Rep. Ing Urges Support of Debt-Free College ProposalDecember 9, 2015, 4:11 PM HST (Updated December 9, 2015, 4:11 PM) · 0 Comments
State Representative Kaniela Ing spoke alongside lawmakers across the nation during a press call on Tuesday morning in support of US Senator Brian Schatz’s Debt-free college proposal.
The press conference was coordinated by the Progressive Change Campaign Committee, an organization that worked with Schatz’s office to introduce the college initiative.
Ing said he plans to introduce a resolution in support of the federal initiative, along with a bill to achieve similar goals at the state level during the upcoming legislative session. Lawmakers from nine other states announced that they will be doing the same in their respective legislative bodies.
As a recent University of Hawaiʻi graduate, Rep. Ing has acquired more than $45,000 of student debt through his undergraduate and graduate studies.

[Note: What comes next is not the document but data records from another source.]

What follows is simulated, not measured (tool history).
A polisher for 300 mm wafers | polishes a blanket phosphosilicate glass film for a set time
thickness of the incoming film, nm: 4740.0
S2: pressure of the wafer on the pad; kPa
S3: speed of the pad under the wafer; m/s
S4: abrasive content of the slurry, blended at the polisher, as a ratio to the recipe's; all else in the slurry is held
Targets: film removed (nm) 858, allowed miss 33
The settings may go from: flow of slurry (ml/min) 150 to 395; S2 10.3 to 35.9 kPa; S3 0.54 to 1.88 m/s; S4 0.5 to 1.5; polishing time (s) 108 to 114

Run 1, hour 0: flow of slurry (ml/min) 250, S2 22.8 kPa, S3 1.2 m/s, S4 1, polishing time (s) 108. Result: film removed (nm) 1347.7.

“I would not have been able to graduate college if I had not worked part time, aggressively solicited scholarships, and obtained Pell Grants,” said Rep. Ing. “Neither of my parents graduated from college, so I viewed higher education as a ticket to the middle class. But UH tuition has tripled in the past decade, and crippling student debt is keeping young people from buying homes or starting businesses. Today’s degrees are hardly tickets, or even receipts; too often, they’re bills,” he said.
“Higher education should propel young people forward, not set them further back. Our system’s disincentives for education are completely backwards. It’s past time for America to join many other industrial nations, who see education as a right, and implement debt-free college,” said Rep. Ing in a press release statement.
Debt-free college has been identified as a primary 2016 campaign issue across the nation and is polling with 71% of Americans in support, according to Rep. Ing, [citing Demos, 2015]. In Hawaiʻi, the average four-year student debt is around $23,000, although the majority of students take six years or more to obtain a Bachelor’s degree, according to Rep. Ing.
“Student debt may lead to our nation’s next economic crisis unless we do something about it now. It is encouraging to see all three Democratic presidential candidates supporting Senator’s Schatz debt-free college initiative, but with today’s grid-lock in Congress, meaningful change will have to come from the States. Momentum debt-free college is rising, and the time to act is now,” he said.
Ing plans on having a number of his colleagues, who expressed interest, co-sign the resolution once session begins in January.
The proposal includes increasing the number of advanced placement courses and early college high school programs that are offered, ensuring that schools aren’t using federal money for advertising or other non-essential expenses, and requiring schools with large endowments to guarantee debt-free college.